Somehow, it feels like Jarquez Hunter is flying under the radar
Although he'll likely be a first-team All-SEC selection later this week, the senior back isn't getting a ton of buzz. But he probably prefers that.
RB Jarquez Hunter (Zach Bland/Auburn Tigers)
Later this week, when the SEC announces the annual preseason awards and predicted order of finish, Jarquez Hunter will likely be a first-team running back.
Hunter feels like he has the best odds to be a first-teamer of anyone on Auburn’s rebuilding 2024 roster, with tight end Rivaldo Fairweather being a very close second.

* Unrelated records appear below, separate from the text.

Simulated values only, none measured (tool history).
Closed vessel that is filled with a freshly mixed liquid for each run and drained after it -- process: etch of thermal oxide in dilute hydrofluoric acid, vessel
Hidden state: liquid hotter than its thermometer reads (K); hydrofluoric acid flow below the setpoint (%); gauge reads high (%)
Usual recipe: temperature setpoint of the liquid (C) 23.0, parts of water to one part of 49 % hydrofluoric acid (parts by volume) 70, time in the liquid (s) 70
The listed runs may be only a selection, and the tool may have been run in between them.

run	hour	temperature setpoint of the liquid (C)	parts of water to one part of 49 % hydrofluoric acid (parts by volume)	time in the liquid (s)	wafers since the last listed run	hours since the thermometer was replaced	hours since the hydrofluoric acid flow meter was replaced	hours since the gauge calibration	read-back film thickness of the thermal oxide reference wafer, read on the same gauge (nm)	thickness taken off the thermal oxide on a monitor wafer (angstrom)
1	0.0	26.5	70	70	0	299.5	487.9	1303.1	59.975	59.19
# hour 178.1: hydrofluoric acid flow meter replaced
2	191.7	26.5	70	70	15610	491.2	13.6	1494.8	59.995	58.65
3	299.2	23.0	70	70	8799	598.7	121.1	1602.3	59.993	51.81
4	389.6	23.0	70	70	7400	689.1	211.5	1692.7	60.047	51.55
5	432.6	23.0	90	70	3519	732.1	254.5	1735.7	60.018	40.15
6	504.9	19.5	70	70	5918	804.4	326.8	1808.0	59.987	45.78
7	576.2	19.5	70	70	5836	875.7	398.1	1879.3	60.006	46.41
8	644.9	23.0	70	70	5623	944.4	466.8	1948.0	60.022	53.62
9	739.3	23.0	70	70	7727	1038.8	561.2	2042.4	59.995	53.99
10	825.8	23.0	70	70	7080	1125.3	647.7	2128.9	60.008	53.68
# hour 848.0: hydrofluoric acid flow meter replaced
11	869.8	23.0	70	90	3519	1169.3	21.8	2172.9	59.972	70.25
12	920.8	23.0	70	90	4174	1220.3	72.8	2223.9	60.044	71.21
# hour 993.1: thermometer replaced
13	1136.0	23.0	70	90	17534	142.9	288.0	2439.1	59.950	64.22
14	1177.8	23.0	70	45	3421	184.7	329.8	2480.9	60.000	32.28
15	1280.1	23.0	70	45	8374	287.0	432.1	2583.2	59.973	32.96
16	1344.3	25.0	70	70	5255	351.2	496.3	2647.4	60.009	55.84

Hunter and Fairweather both finished the 2023 season as second-team All-SEC selections by the league’s coaches, alongside Jaylin Simpson — who is now with the Indianapolis Colts in the NFL.
After the dust settled with all the roster movement across the SEC this offseason, Hunter emerged as the league’s returning leader in rushing yardage.
Even when you add league newcomers Oklahoma and Texas, Hunter stands atop the list. Last year, 24 players on the current 16 SEC schools rushed for at least 500 yards.
Nine of the top 12 are now in the NFL. Quinshon Judkins left the conference, transferring from Ole Miss to Ohio State. Hunter and Florida’s Montrell Johnson Jr. are the only returners who cracked 800-plus yards in 2023. And, with quarterback Payton Thorne at 515 yards, Auburn is the only SEC school to bring back a pair of 500-yard rushers who were with the same program last season.
While Auburn has a well-established tradition for pumping out some of the most prolific running backs in the SEC, it hasn’t had the league’s top returning rusher since all the way back in 2006 — when Kenny Irons came back after leading the conference with 1,293 rushing yards in 2005.
(And, although Irons wasn’t able to replicate his rushing title in 2006, Auburn went from a 9-3 team to an 11-2 team that season. It would be the last time the Tigers finished in the top 10 of the final AP poll until the 2010 national championship.)
But, even with the title of the SEC’s top returning rusher next to his name, it feels like Hunter has flown under the radar this offseason on a team that isn’t overloaded in the star department by any means.
Hunter didn’t get a ton of buzz during spring practices. The attention on the offense was almost exclusively on the much-needed development of the passing game with Thorne and a brand-new cast of characters at wide receiver.
Even at his own position — one that saw assistant coach Cadillac Williams resign from the program and be replaced by new offensive coordinator Derrick Nix — Auburn fans’ focus has been on rising sophomore running back Jeremiah Cobb more.
Heading into the 2024 season, Hunter shouldn’t be taken for granted. He could have jumped to the NFL as a draft-eligible junior. Besides, three different SEC rushers who finished behind him in yardage went pro. He could have also hit the transfer portal, just like seven of the 24 rushers in the above table did.
After all, Hunter is the only signee from Auburn’s 2021 recruiting class — a hybrid of Gus Malzahn era commitments and late-arriving Bryan Harsin pickups — who didn’t leave the program early.
Instead, Hunter is back, and Auburn has one of its most successful running backs of the modern era for one more season.